Hacker News new | ask | show | jobs
by l-p 1722 days ago
I've never heard a single good thing about Azure, and now that I have to work with it I understand why.

The most egregious thing (for now) was an Auto Scale failure. For an entire business day the autoscaler failed to spin up VMs which effectively killed our product for the day. We could not scale manually either. No logs, no errors, absolutely no idea what happened. Support tried to convice us for an entire month that it was our own fault for misconfiguring the autoscaler by quoting the documentation that was saying another entirely different thing. After insisting for a month the issue was finally escalated to someone who could read the logs and immediately see what went wrong: they had run out of VMs and could not scale up.

So we have :

1. Unreliable services, breach of SLA.

2. Zero ability to anticipate, prevent, debug, or ensure the problem will not happen again.

3. Incompetent support lacking basic reading abilities trying to gaslight me.

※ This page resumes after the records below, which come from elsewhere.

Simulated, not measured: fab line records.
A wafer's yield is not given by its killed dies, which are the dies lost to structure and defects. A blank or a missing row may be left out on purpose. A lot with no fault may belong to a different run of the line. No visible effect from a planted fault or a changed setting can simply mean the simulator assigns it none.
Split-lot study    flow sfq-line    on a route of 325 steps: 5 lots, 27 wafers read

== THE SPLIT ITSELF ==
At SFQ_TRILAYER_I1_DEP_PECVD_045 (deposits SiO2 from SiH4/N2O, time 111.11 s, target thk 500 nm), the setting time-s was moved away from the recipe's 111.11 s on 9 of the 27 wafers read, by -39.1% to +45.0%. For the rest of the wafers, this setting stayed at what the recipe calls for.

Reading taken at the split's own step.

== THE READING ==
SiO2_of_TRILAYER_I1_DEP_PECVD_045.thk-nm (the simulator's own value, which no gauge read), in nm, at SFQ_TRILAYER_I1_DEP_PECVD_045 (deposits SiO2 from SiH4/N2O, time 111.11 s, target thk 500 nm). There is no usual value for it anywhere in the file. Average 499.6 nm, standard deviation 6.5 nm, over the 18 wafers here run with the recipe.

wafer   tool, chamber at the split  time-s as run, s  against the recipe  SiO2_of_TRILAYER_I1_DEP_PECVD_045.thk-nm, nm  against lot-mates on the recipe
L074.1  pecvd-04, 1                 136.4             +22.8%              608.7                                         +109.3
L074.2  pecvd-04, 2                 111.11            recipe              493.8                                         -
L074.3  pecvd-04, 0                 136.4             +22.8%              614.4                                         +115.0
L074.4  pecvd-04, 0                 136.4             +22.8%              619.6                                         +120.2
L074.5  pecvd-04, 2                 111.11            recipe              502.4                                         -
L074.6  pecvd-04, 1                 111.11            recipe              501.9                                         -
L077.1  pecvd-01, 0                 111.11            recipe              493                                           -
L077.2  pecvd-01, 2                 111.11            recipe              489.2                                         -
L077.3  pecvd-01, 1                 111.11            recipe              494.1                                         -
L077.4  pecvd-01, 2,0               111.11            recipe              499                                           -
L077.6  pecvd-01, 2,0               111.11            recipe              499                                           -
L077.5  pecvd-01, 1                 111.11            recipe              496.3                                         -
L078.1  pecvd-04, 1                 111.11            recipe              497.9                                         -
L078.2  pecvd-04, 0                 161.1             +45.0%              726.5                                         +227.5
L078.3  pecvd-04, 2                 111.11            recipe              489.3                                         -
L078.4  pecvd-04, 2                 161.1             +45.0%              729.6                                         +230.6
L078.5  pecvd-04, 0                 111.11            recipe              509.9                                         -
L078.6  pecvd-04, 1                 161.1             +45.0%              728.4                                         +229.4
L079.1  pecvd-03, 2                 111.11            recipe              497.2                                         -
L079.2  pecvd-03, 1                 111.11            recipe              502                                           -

4. An obvious issue that should have raised alarms long before it arose.

Thanks Azure.

This week I spend half a day trying to understand why Azure would not create an Application Gateway using a configuration that was identical to another one we had already (do _not_ attempt Azure without Terraform). Turns out it was another outage with absolutely no way to know it. Best part is the official fix: "Please, retry in case of failure during the deployment." It takes 30 minutes to create said resource before it enters a failed state. XKCD 303 applies.